- Andrew Harnik/AP
Homeland Security Secretary John Kelly said in a press conference on Tuesday that President Donald Trump’s “extreme vetting” immigration order was “not a ban on Muslims.”
“This is not – I repeat – not a ban on Muslims,” Kelly told reporters. “Religious liberty is one of our most fundamental and treasured values.”
Trump on Friday signed an executive order barring citizens from seven majority-Muslim countries from entering the US for 90 days while the federal government revisits its screening processes.
The order also suspended the US’s refugee-admitting program for 120 days, indefinitely barred Syrian refugees from entering the country, and gave priority status to minorities fleeing religious persecution. Trump said in an interview on Friday that the caveat was aimed at helping Syrian Christians.

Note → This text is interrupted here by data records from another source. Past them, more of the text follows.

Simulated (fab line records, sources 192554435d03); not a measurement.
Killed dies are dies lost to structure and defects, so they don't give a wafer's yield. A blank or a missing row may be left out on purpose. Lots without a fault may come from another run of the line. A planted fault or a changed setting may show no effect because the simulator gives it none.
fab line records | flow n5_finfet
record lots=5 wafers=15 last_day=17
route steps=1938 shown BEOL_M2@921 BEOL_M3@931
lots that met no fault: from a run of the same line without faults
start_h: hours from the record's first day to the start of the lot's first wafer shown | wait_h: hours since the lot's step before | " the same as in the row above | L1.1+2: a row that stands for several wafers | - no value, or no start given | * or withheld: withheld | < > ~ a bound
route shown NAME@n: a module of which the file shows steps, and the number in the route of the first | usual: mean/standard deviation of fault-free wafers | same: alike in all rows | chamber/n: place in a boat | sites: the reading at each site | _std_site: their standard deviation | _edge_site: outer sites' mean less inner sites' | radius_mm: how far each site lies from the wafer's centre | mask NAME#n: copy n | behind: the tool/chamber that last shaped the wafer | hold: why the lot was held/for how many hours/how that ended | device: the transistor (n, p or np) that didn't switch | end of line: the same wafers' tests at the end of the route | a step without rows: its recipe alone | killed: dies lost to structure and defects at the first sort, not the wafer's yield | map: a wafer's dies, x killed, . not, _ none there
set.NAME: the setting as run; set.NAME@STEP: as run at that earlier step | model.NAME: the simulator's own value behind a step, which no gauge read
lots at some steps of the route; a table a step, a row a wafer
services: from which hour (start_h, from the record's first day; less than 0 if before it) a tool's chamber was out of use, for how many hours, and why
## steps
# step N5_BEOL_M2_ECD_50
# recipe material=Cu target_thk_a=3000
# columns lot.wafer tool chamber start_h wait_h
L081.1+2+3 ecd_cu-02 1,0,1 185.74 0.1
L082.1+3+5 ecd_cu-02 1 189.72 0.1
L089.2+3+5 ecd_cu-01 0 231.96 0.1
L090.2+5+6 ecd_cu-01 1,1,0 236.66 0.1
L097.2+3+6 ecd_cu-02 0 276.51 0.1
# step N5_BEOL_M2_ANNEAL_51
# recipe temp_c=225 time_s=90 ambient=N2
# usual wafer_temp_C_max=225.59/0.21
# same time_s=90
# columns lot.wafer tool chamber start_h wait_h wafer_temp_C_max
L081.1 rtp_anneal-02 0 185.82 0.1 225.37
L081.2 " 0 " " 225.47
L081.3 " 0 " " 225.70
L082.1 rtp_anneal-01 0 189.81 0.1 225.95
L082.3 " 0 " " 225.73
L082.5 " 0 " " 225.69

Kelly, however, refused to refer to the action as a “travel ban,” describing it Tuesday as “a temporary pause that allows us to better review the existing refugee and visa vetting system.”
Kelly called the US immigration system “the most generous in the world,” adding that a new analysis of foreign nationals attempting to enter the US was “long overdue and strongly supported by the department’s career intelligence officials.”
Kelly added that the seven countries named in the executive order – Iraq, Syria, Iran, Sudan, Libya, Somalia, and Yemen – “are those designated by Congress and the Obama administration as requiring additional security when making decisions about who comes into our homeland.”
He said customs officials may soon be required to examine the phone contacts and social-media posts of some foreigners trying to enter the US but the decision was still being discussed.
Trump and his aides insisted over the weekend that the order was “not a Muslim ban” and was designed to deter potential attacks on US soil. But experts have noted that the ban does not include countries that have posed serious terrorism threats in the past such as Pakistan, Saudi Arabia, Egypt, and the United Arab Emirates.
The order cites the September 11, 2001, terrorist attacks three times as justification for the ban, but the 9/11 hijackers were from Egypt, Saudi Arabia, the United Arab Emirates, and Lebanon – none of which were included on the list of banned countries.
Press Secretary Sean Spicer said on Monday that only 109 people were detained or inconvenienced by the order on Saturday, but Kelly disputed that figure on Tuesday when pressed about reports that the number had been much higher.
The acting commissioner of US Customs and Border Protection, Kevin McAleenan, said during the press conference that the 109 figure referred to the ban’s “initial hours” and that “721 travelers from the affected countries” who had visas to enter the US were denied boarding at their countries of origin.
‘People on my staff were generally involved’
Reports emerged over the weekend that Department of Homeland Security staff members were allowed to see the order only after Trump signed it, and National Security Council lawyers were prevented from evaluating it. The State Department and the Department of Defense were also excluded from the process, NBC reported.
Kelly on Tuesday said he knew the executive order “was coming” but would not comment on whether he saw the full document before Trump signed it on Friday afternoon.
“People on my staff were generally involved” in drafting the order, Kelly said, noting that he thought the order was “fairly clear.”
“I did know it was under development and had the opportunity to look at two drafts as it got closer to Friday,” Kelly said. “I didn’t get involved in correcting grammar or reformatting the thing.”
McAleenan, the US customs commissioner, said that 872 refugees would be allowed to enter the US this week ” because of hardship concerns” and that the agency had been “responding immediately to any court orders as we did on Saturday night.”
Lawyers representing two Iraqi refugees who were detained at John F. Kennedy airport in New York filed legal challenges to the order, and a federal judge in Brooklyn issued an emergency ruling Saturday evening to stay the continued deportation of travelers.
The ruling, a temporary emergency stay, allowed those who landed in the US and hold a valid visa to remain. Federal judges in Virginia, Massachusetts, and Washington also made emergency rulings on various aspects of the executive order.
White House Chief of Staff Reince Priebus announced on Sunday that green-card holders “won’t be affected” by the order, walking back a decision the White House reportedly made on Friday night to deny entry to citizens of the seven designated countries even if they were legal, permanent US residents.
The acting attorney general, Sally Yates, ordered the Justice Department not to defend the immigration order on Sunday, but she was promptly fired by the White House and replaced.